Friday, June 03, 2011

Does a union make a mine safer? You bet your life it does

Miners in unionized coal mines are far less likely to be killed or injured on the job than miners in nonunion operations. That’s the conclusion of a new study conducted by Stanford University law professor Alison D. Morantz and funded by the National Institute for Occupational Safety and Health.

“Unionization predicts an 18 to 44 percent drop in traumatic injuries and a 27 to 68 percent drop in fatalities,” Professor Morantz writes in his May 19 paper titled “Coal Mine Safety: Do Unions Make a Difference?”

The study used a comprehensive database and updated methodology to examine the relationship between unionization and underground, bituminous coal mine safety from 1993 to 2008.

“Miners have long known there is a union ‘safety effect,’ as the study calls it,” Cecil Roberts, president of the United Mine Workers of America, said. “Working in a union-represented mine, with the backing of our Local Union safety committees and our International Union safety experts, makes a huge difference.”

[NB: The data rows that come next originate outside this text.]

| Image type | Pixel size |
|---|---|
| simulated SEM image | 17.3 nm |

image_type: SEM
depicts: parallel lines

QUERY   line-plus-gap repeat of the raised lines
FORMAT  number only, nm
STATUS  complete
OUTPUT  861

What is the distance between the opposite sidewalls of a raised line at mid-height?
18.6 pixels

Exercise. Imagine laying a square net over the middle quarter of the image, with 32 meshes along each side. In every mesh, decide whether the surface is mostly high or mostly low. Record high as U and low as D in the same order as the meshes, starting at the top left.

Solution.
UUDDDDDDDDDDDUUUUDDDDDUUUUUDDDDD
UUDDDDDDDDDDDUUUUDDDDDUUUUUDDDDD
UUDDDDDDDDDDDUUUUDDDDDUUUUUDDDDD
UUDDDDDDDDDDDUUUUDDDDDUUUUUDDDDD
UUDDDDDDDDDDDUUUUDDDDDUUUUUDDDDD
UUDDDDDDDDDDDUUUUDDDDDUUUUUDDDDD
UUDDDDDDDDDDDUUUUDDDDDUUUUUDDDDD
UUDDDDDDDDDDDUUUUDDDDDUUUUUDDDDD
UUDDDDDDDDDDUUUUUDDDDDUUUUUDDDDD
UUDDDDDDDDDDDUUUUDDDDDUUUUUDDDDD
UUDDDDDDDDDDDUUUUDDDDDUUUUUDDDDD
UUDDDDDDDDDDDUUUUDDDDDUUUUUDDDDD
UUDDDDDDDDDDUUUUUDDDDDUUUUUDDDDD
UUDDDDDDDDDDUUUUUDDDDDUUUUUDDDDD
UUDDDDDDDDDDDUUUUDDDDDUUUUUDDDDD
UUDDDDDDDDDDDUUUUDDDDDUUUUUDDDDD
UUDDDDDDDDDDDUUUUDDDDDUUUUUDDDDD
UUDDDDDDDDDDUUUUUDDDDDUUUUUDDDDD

Tragedies have happened at UMWA represented mines, most recently nearly ten years ago, in Brookland, Ala., Roberts pointed out. “We in the UMWA learned hard lessons, in that tragedy and others that preceded it. We took steps to provide better protection for our members, and this study shows that those steps are working.”

Morantz’ 35-page paper is available from the Social Science Research Network at

Full disclosure: In solidarity with the world’s miners, I’ve joined the United Mineworkers of America as an associate member.